The business of Zack’s Custom Rods includes repairing fishing rods and restoring vintage gear. But its primary niche is building inshore and offshore rods to exact customer specifications, taking into account not only where and what clients are fishing for, but also factors like body structure and personal style.
“We hear from people who are frustrated because they bought a high-end, pre-made production rod, and the little eyelets and circles that run up the rod are not in line,” says Richardson. “The livelihood of the shop owners that we work with depends on having a good product. Our rods are made done by hand by a team of craftspeople who are very detail oriented and quality driven.”
Customers have included wealthy sportsmen who want multiple custom rods to outfit their yachts, as well as anglers with physical limitations.
“For people who physically cannot cast a certain way, we use a smaller grip section on the rod so they can bend and move the rod the way that works best for them,” explains Richardson. “We’ve had former mixed martial arts fighters who cannot wrap their hands into a fist, so we use a big foregrip so they can hold the rod when they're fighting a fish. I have a client right now who has no left arm, so he has to hold the rod on a hook.”

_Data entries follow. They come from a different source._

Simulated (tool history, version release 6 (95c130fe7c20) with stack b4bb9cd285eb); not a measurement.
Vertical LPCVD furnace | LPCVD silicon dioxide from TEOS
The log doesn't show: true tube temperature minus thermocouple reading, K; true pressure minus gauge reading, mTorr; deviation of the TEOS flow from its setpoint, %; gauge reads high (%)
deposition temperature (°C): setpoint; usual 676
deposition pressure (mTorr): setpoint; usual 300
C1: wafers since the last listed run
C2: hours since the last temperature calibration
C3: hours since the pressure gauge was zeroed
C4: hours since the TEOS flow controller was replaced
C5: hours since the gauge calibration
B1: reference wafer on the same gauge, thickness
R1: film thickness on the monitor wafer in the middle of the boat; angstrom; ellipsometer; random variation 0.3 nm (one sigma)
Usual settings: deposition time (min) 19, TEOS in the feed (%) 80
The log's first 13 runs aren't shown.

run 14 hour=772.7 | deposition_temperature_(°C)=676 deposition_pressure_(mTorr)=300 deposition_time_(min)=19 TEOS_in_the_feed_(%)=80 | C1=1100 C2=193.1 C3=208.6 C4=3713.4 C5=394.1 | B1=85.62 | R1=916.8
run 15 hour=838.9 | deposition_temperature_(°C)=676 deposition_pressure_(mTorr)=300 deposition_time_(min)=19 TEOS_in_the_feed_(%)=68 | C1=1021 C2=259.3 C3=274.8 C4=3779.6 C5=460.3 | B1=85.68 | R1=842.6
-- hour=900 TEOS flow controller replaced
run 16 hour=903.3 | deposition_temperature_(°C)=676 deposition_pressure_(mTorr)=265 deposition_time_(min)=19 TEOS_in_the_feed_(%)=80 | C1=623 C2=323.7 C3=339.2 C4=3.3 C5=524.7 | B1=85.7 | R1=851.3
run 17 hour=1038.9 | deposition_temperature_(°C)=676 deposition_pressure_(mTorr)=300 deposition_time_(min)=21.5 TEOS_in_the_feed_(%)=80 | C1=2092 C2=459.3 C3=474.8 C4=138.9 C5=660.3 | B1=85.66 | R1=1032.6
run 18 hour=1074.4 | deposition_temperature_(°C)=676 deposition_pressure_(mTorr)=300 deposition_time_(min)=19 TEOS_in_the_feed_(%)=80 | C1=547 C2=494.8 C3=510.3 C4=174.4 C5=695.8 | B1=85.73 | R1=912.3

"Our rods are made done by hand by a team of craftspeople who are very detail oriented and quality driven.”
A basic inshore fishing rod from Zack’s Custom Rods can be had for under $400, but costs can escalate quickly alongside customization.
“I'm working on a rod right now with an exotic animal theme for one of our top clients in Nashville that’s going to be sniffing $9,800,” Richardson says. “We’re resourcing materials from all over the world and it's going to take hundreds of hours to do. That’s about the highest anybody can physically go unless we start putting gems or gold on them, which would be pretty cool.”

Richardson is currently shopping for a bigger fishing boat for himself but acknowledges that the hours he’s been putting into the business since high school leave little time for a social life.
“I went from living on the water, just fishing every day, to where if I can get out six times, that’s a good year for me,” he says. “I get crazy invites to fly all over the world and do these big exotic tournaments, and I have to shut them down.”
All the hard work and sacrifices have landed Richardson some big successes, however. Barely a decade after building his first fishing rod, Zack’s Custom Rods is now closing in on $2 million in annual revenues.
“We became New England’s largest custom rod builder a few years back, and we’re punching through the ceiling and reinvesting and growing as fast as possible,” he says.